Coconut Squash Panang (Nuttzo) Curry with Tofu


One thing endurance athletes always struggle with is getting enough quality food. Amy and I do this thing sometimes when we get home from training that we call "Garbage Eating." I'm sure you're already getting a sense of what we're talking about. We come home, famished, from a swim/bike/run/lift, open the cupboards and the refrigerator, and start eating everything. We're soon full, but who knows about the quality of what we just ate?

A few years ago, Amy left me a recipe clipping somewhere, physically or virtually, for a coconut panang curry with tofu. It got me thinking about this amazing pumpkin curry I ate, in all seriousness, in The Dalles three years ago. The recipe she'd left me didn't feature a vegetable, so I picked up a butternut squash while doing the shopping, and came home to give the curry I try. Panang curries are usually milder, sweeter dishes than the fierier red and green versions, and often include peanuts or peanut butter in their construction. After cooking the recipe for a few years, and after discovering Nuttzo Nut Butters, I thought about changing the recipe again to accommodate the new ingredient. The result is a nutrient-dense, filling, delicious, one-pot meal. As a side benefit, it's vegan, if that's important to you (but check your curry paste for fish sauce!). Amy and I aren't vegan, but meat consumption is pretty ecologically disastrous, so we keep it limited.  We'd been eating this for about a year before realizing it was not only vegetarian, but vegan, so our Portland cred is a-ok.
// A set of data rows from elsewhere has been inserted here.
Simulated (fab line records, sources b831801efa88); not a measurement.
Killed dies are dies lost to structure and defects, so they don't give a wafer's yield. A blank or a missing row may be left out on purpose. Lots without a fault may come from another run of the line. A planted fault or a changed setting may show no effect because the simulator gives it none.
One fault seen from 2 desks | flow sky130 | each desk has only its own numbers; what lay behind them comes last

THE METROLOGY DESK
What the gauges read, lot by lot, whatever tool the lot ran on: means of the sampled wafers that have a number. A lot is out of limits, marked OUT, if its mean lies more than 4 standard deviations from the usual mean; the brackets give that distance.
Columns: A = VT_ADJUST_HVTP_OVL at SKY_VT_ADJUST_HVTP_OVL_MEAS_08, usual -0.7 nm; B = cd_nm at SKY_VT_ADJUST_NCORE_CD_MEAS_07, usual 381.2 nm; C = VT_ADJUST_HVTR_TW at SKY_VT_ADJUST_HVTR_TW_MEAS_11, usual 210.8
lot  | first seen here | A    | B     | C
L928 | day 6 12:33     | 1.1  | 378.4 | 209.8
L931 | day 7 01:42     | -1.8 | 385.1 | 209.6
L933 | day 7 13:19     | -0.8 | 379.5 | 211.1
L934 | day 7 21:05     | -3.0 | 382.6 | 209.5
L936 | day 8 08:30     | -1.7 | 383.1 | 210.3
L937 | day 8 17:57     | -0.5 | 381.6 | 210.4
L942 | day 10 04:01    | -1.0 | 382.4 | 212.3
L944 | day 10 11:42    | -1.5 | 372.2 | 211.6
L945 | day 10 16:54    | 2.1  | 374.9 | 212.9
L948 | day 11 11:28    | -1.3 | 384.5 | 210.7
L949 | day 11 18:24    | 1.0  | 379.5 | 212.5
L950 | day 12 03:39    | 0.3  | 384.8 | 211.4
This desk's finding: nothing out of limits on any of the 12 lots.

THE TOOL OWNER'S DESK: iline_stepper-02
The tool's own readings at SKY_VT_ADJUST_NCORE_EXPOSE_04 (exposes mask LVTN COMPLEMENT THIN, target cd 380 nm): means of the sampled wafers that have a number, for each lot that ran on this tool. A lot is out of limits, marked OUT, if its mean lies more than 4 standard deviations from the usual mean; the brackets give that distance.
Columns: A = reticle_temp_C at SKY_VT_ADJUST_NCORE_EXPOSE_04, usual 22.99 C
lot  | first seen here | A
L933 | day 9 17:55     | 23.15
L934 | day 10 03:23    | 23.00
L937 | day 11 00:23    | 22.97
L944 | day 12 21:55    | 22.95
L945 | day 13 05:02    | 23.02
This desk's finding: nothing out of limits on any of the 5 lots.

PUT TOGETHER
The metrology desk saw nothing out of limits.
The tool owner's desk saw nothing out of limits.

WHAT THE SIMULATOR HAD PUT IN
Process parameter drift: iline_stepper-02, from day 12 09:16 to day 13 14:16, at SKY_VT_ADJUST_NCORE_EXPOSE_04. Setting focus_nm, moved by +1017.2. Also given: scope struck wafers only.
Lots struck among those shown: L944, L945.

Coconut Squash Panang Curry with Tofu and Nuttzo Nut Butter

1 shallot
1" peeled fresh ginger
1 tablespoon canola oil
2 tablespoons turmeric
1 tablespoon cumin
1 tablespoon panang curry paste (I use a brand called "Thai True" that is local to Oregon and kicks ass)
1/4 cup Nuttzo Power Fuel Nut Butter
2 tablespoons light brown sugar
1 cup water
2 14 oz. cans light coconut milk
1 butternut squash, peeled and chopped into 1" cubes
zest of two limes
juice of two limes
2 14 oz. packages of firm tofu
Thai basil or cilantro
Limes, quartered

Chop shallot into fine dice. Grate ginger on a box grater or microplane. Heat oil in a large, deep pot. Sweat the shallot and ginger, stirring frequently to keep the ginger from sticking. Do not brown the shallot! Once the shallot has softened and turned translucent, add the spices and curry paste. Cook for a minute, continuing to stir, until the mixture is fragrant and sticky. Add the nut butter, the brown sugar, and the water. Stir until well blended. Turn heat to low and add the coconut milk and chopped squash. Add a good amount of salt, probably just north of a tablespoon. Add the lime zest and lime juice. Let mixture come back up to a low simmer. As the squash cooks, the curry should reduce and thicken somewhat. You're aiming for a consistency that will coat the back of a spoon. Once the squash is cooked through (probably 15-20 minutes) cut the tofu into 1/2" squares and add to the pot. Let the tofu heat through completely (remember the cardinal rule of tofu: very hot or very cold—never warm) and serve over white or brown rice with chopped thai basil or cilantro, adjusting your seasoning as you take it to the table. Leave each diner with a quartered lime.